Oct 11

Associated Press: Obama disconnected from reality

Well It’s good of the AP to finally admit what everybody in this country has known for the last three years, that Obama is completely out of touch and disconnected from reality. How long have I been saying he suffers from a mental disorder? It’s been quite a few years. There’s something wrong with him and everybody in this country whether they admit it or not, knows that to be true. Well, maybe not everybody, but the overwhelming majority does. And the one’s that don’t are just as sick in the head, if not more so than he is.

Finally, some in the lamestream media are beginning to report a little of it. Probably because their bottom line (money and profit margins) due to his policies are being  adversely affected, otherwise they wouldn’t say a word.

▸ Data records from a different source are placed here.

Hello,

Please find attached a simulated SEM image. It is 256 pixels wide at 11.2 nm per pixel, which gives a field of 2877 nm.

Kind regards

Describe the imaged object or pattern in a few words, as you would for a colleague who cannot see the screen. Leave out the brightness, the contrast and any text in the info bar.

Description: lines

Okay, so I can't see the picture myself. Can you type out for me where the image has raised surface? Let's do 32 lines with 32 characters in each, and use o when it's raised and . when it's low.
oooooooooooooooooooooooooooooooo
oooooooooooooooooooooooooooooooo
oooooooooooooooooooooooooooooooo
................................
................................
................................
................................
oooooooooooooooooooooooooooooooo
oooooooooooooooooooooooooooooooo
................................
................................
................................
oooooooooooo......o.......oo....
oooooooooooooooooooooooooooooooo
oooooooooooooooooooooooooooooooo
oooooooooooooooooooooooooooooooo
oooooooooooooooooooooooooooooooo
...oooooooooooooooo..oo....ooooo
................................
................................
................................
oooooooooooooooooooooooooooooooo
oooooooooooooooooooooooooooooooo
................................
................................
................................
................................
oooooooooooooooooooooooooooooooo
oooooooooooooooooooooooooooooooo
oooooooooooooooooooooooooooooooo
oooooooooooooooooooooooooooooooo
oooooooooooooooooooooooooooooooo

Note Obama’s mental disorder pointed out in this AP story:

WASHINGTON — In President Barack Obama’s sales pitch for his jobs bill, there are two versions of reality: The one in his speeches and the one actually unfolding in Washington.

When Obama accuses Republicans of standing in the way of his nearly $450 billion plan, he ignores the fact that his own party has struggled to unite behind the proposal.

When the president says Republicans haven’t explained what they oppose in the plan, he skips over the fact that Republicans who control the House actually have done that in detail.

And when he calls on Congress to “pass this bill now,” he slides past the point that Democrats control the Senate and were never prepared to move immediately, given other priorities. Senators are expected to vote Tuesday on opening debate on the bill, a month after the president unveiled it with a call for its immediate passage.

And Obama’s sick, partisan political spin continues:

The disconnect between what Obama says about his jobs bill and what stands as the political reality flow from his broader aim: to rally the public behind his cause and get Congress to act, or, if not, to pin blame on Republicans.

He is waging a campaign, one in which nuance and context and competing responses don’t always fit in if they don’t help make the case.

For example, when Obama says his jobs plan is made up of ideas that have historically had bipartisan support, he stops the point there. Not mentioned is that Republicans have never embraced the tax increases that he is proposing to cover the cost of his plan.

Likewise, from city to city, Obama is demanding that Congress act (he means Republicans) while it has been clear for weeks that the GOP will not support all of his bill, to say the least. Individual elements of it may well pass, such as Obama’s proposal to extend and expand a payroll tax cut. But Republicans strongly oppose the president’s proposed new spending and his plan to raise taxes on millionaires to pay for the package.

I’ve told you hundreds of times that with Obama, it’s all about the ideology and nothing about the country. In other words, it’s all about the power. Finally, the AP picked up on that.

“He knows it’s not going to pass. He’s betting that voters won’t pick up on it, or even if they do they will blame Congress and he can run against the ‘do-nothing Congress,’” said Sherry Bebitch Jeffe, a senior fellow at the University of Southern California’s School of Policy, Planning and Development.

John Sides, political science professor at George Washington University, said Obama’s approach on the jobs bill is “more about campaigning than governing.”

“He’s mostly just going around talking about this and drawing contrasts with what the Republicans want and what he wants and not really trying to work these legislative levers he might be able to use to get this passed,” Sides said. “That just suggests to me that he is ready to use a failed jobs bill as a campaign message against the Republicans.”

He is without question the worst president in our lifetime, the worst in the past century, and one of, if not the worst of all time. Far worse than Jimmy Carter ever was. The only other two that are on equal footing are Woodrow Wilson and Franklin Delano Roosevelt. The only way he could be any worse is if he is reelected.